A set of parsers and exporters for handling with subtitle files in various subtitles. All data is imported into unicode, it uses charset_normalizer and some guessing table (language to encoding) to identify proper encoding of the file. The Subtitle object also supports save and from_file. It uses it's own SIF (Subtitle Intermediate Format) which is just a plain YAML predefined structure with some additional constructors.
Currently only SubRip parser and exporter is implemented, other parts are yet to come.
A quick example of parsing:
import pysubtools
# Let's detect parser from data
parser = pysubtools.parser.Parser.from_data(open('sub.srt', 'rb'),
encoding = 'windows-1250')
sub = parser.parse()
# Fifth unit
sub[5]
sub[1].start
sub[1].end
# And the lines itself (list of unicode)
sub[1].text
# And direct using SubRip parser
parser = pysubtools.parser.Parser.from_format('SubRip')
sub = parser.parse(open('sub.srt', 'rb'))
# We can also use GzipFile (if using python 2.x, can use patched GzipFile)
from pysubtools.utils import PatchedGzipFile as GzipFile
parser = pysubtools.parser.Parser.from_format('SubRip')
fileobj = open('sub.srt', 'rb')
# Can use guess table for specific language
sub = parser.parse(GzipFile(fileobj = fileobj), language = 'sl')And an example of export (let's say we have the sub from previous example):
exporter = pysubtools.exporters.Exporter.from_format('SubRip')

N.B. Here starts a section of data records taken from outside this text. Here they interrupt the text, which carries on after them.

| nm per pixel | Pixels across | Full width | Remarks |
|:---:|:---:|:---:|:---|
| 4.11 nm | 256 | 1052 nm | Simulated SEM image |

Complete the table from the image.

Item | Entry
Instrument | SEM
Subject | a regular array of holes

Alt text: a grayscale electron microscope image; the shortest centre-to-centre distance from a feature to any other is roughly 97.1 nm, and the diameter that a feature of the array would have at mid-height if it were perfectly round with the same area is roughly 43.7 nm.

# Let us export it into io.BytesIO
import io
buf = io.BytesIO()
exporter.export(buf, sub)
# And we have utf-8 encoded string in buf
# Let us now export it into a file with different encoding
new_exporter = pysubtools.exporters.Exporter.from_format('SubRip',
encoding = 'cp1250')
new_exporter.export('test.srt', sub)
# And we have a cp-1250 encoded subtitle :). You may also use GzipFile to
# produce compressed subtitles.